Recently, a rumor has been circulating [remember, you heard it here first -Ed.] that a remarkable new, 256 character ASCII symbology, based on Channel Code, has been developed to address specific issues within the European Community (EC).
Channel Code is a niche symbology developed by Andy Longacre and Ted Williams that encodes numeric strings in a single bar code character for extremely dense packing of all-numeric data. Current versions are called Channel 1 through Channel 8. [Contrary to rumors in other, less reputable, publications, VHF Channels may not be forthcoming: see below -Ed.] Channel Code is so named because it was developed on a ferry crossing the English Channel.]
The new symbology, dubbed Cable Code, was developed on the same historic trip by not by members of the TSC. Cable Code was conceived by some hangers-on during a harrowing gondola ascent of a mountain at a ski resort in Brusseles. During the ascent, mechanical problems halted the car.
Anne Shortfield, Y. Normland, and Ted Williams (no, no, the ball player -Ed.) were stranded for hours while Belgian rescue workers hurled insults at them about the Electronic Digital Organizers they carried.
"At least, that's what I think they were doing," Normland reported. "There we were, dangling precariously dozens of centimeters above the ground and all these fools could do was shout 'EDO, EDO'." [Oddly enough, that sounds a lot like the French word for "idiot," but we weren't there so who's to say? -Ed.]
While waiting for rescuers to find a stepstool, these individuals developed Cable Code, so named -- you guessed it -- because it was sketched out on the back of a telegram. Cable Code is designed to address specific issues faced by European standards groups.
In addition to multi-lingual capabilities using a single character set, Cable Code's major feature is its bidirectional decodability.
Scanned left-to-right, Cable Code yields English output, right-to-left scanning outputs French. A stacked version of this version, scanned bottom-to-top or top-to-bottom, is designed to tackle the French/Flemish problem. [There is absolutely no truth to the rumor that, when coupled with a voice synthesizer, scanning the symbol upside-down produces data with an Australian accent. According to our sources, it's the other way around -Ed.]
A more highly convoluted stacked version, scanned with significant amounts of skew so that only fragments of a complete line is captured, is intended for encodation government regulations. While the technical issues of providing both bureaucratese and normal text output have been worked out, one hurdle remains: determining what the regulations mean in the first place.

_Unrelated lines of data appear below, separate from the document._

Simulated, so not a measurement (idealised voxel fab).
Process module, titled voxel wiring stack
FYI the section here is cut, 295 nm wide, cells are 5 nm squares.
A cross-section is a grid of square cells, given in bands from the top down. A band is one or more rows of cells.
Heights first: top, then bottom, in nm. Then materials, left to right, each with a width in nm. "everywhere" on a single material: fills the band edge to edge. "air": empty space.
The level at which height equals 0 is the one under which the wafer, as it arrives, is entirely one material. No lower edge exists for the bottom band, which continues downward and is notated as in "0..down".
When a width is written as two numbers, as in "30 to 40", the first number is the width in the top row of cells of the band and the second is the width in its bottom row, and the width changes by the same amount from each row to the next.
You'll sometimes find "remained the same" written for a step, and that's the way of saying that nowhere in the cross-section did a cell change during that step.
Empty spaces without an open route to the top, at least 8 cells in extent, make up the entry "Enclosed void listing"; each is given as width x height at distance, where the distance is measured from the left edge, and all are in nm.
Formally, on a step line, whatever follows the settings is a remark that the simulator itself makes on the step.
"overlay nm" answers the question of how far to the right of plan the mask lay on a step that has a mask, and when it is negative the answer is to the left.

The alleged inventors deny having submitted the symbology to AIM for consideration as an Uninformed Symbology Educational Document (USED) or to CEN as a potential PrAM (Premature Symbology Announcement) [we're told this acronym makes sense in French - Ed.]
Comment: it's a sad day when significant new symbologies are not submitted to these respected symbology standards groups: the world needs more USED/PrAMS.